58 Central Sq
Colonial Revival, Italianate
Other Governmental or Civic, Police Station, Public School
Bridgewater Town Center
Massachusetts Historical Commission Report
This handsome, frame school structure, with its pedimented, central pavilion and florid Corinthian columns and pilasters, is a strong focal point for the Bridgewater Common's southern edge. It is composed of two segments: a long, rectangular 1897 Georgian Revival wing abuts the front of an 1868 Italianate school building. The late 1860s window treatment is still evident in the fully enframed, cornice- and segmental-headed windows. Long banks of windows flank the central, pedimented pavilion of the main facade. Corinthian pilasters and a modillion block cornice appear on both the early and later sections of the academy. Particularly noteworthy is the front porch with its paired Corinthian columns.
Since the early 18th century, Bridgewater's citizens have demonstrated a commitment to quality education. From 1731 to 1791, the Greek and Latin School of Bridgewater's Reverend John Shaw prepared students for Harvard College. The establishment of Bridgewater Academy in 1799 confirmed Bridgewater's status as a respected educational center. The academy's excellent academic reputation was a decisive factor in the decision to locate Plymouth County's first Normal school, Teacher's Training School, in the town in 1840. This later became Bridgewater State College. From 1875 to 1952, the Bridgewater Academy building housed the town's only high school.

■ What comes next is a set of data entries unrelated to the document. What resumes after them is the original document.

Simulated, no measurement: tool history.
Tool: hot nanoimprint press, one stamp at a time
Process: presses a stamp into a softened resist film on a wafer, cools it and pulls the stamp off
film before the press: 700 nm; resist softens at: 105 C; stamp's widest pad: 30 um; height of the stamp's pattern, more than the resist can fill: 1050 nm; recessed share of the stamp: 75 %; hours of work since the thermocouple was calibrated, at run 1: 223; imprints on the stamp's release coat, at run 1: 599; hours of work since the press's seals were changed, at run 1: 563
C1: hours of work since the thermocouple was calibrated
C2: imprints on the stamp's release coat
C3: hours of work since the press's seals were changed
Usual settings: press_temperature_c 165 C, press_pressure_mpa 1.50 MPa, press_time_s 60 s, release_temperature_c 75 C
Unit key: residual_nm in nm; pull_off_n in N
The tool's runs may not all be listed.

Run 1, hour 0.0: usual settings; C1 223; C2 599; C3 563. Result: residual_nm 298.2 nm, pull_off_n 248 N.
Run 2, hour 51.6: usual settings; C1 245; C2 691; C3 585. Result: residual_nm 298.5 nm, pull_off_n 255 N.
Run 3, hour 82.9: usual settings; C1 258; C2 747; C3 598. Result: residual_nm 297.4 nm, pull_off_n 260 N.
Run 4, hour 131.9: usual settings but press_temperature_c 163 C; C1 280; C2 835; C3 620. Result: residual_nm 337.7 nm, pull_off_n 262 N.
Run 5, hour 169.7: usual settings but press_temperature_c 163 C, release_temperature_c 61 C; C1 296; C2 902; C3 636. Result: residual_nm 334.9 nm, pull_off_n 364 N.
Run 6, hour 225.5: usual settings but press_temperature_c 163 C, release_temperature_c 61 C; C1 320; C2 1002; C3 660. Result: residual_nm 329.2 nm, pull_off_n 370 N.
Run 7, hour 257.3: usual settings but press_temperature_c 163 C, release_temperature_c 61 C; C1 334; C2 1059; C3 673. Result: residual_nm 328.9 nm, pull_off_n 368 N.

Bridgewater Academy was created by an Act of Incorporation of the legislature on February 26, 1799. The academy was originally located on the site of the old Bridgewater Hotel, now the Arco gas station. Major Isaac Lazell donated the land. Its progressive reputation stemmed in part from its policy of coeducation. Until the 1830s, however, girls followed a separate scholastic program under the direction of Miss Dillaway, "The Preceptress of the Female Department." The school's first director was Reverend Dr. Zedekiah Sanger. The early curriculum was divided into two branches. The first branch, known as the Classics Department, included reading, writing, grammar, and rhetoric, as well as Latin and Greek studies. The English-Scientific Department included arithmetic, geography, drawing, needlepoint, and embroidery. On February 28, 1822, the academy was razed by fire, and a new building was erected on the present site at the southern end of the common. It flourished during the mid 19th century under the leadership of John A. Shaw. As early as 1838, 131 of the alumni had graduated from Harvard, Yale, Brown, Dartmouth, and Princeton.